I’m Thinking of Buying an Ex-Local Authority/Housing Association Property: What are the (Dis)Advantages?

You are not alone when considering purchasing ex-council or Housing Association property.

Professional landlords find that younger working tenants like them, and the number of those exercising their right to buy has shot up over the last twelve months (a staggering increase of 352% of successful applications). This is hardly surprising when one considers that these applicants are entitled to a discount of between £75,000 and £100,000.

These are the important issues to consider:

1. These properties are often 20% lower than current private sector valuations. This is largely because of a perceived stigma attached to these properties, but frankly we are of the view that such a so called stigma is rapidly disappearing in this market, when any property in London and the South East is at such a premium.

2. They are often much larger than modern new build properties and better built. Prior to 1980 properties were built in accordance with the Parker Morris Space Standards i.e. 355 square feet for the first individual and 140 square feet for each other individual in the property.

3. They are often centrally located and close to shopping and transport facilities and schools.

4. Ex-public sector flats tend to have long leases and the Local Authority more often than not will still remain as freeholder.

5. There are plus and minus points to having the Council as a freeholder:

• Generally Local Authority-run blocks are better and more cheaply managed than those in the private sector. They will have regular maintenance schedules and, if they have outsourced this to the private sector, they have enough clout to drive those maintenance charges down. Additionally, there will not be an expensive managing agent to deal with.

• Local Authorities who are freeholders are not allowed to hold sinking funds; HOWEVER this brings us to the fly in the ointment: MAJOR WORKS PROGRAMMES. Make sure that either you or your solicitor checks with the Local Authority to determine whether they have any of these programmes planned for the future; ask for potential costs and timescale of the programme.

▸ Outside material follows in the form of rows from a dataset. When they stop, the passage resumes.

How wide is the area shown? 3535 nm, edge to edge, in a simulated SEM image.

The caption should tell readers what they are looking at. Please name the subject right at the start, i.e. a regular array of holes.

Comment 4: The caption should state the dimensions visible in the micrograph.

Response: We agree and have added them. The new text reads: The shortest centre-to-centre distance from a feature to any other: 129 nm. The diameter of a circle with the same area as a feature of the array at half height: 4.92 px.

• Look back at the major works programmes carried out over the last ten years carefully. These are important because you will be paying for works carried out on other properties and you will be unlikely to receive any direct benefit from these. Remember also, the law requires them to discuss various quotations for these works, and the scale of the programme will be far greater than one would normally see in the private sector. However, don’t forget that they should be able to secure a lower price for these works than the private sector, because of their bargaining power.

6. Take your time, use your head and assess the neighbourhood, block or estate, just as if you were buying in the private sector. Is it run down? Is it a local crime spot? Are the other residents mainly young families or elderly people? Look closely at the communal areas, entrances and gardens. Are they well kept? Try and find out how any of your neighbours also own their properties or who are renting from the Local Authority. Invariably there will be longstanding tenants amongst them.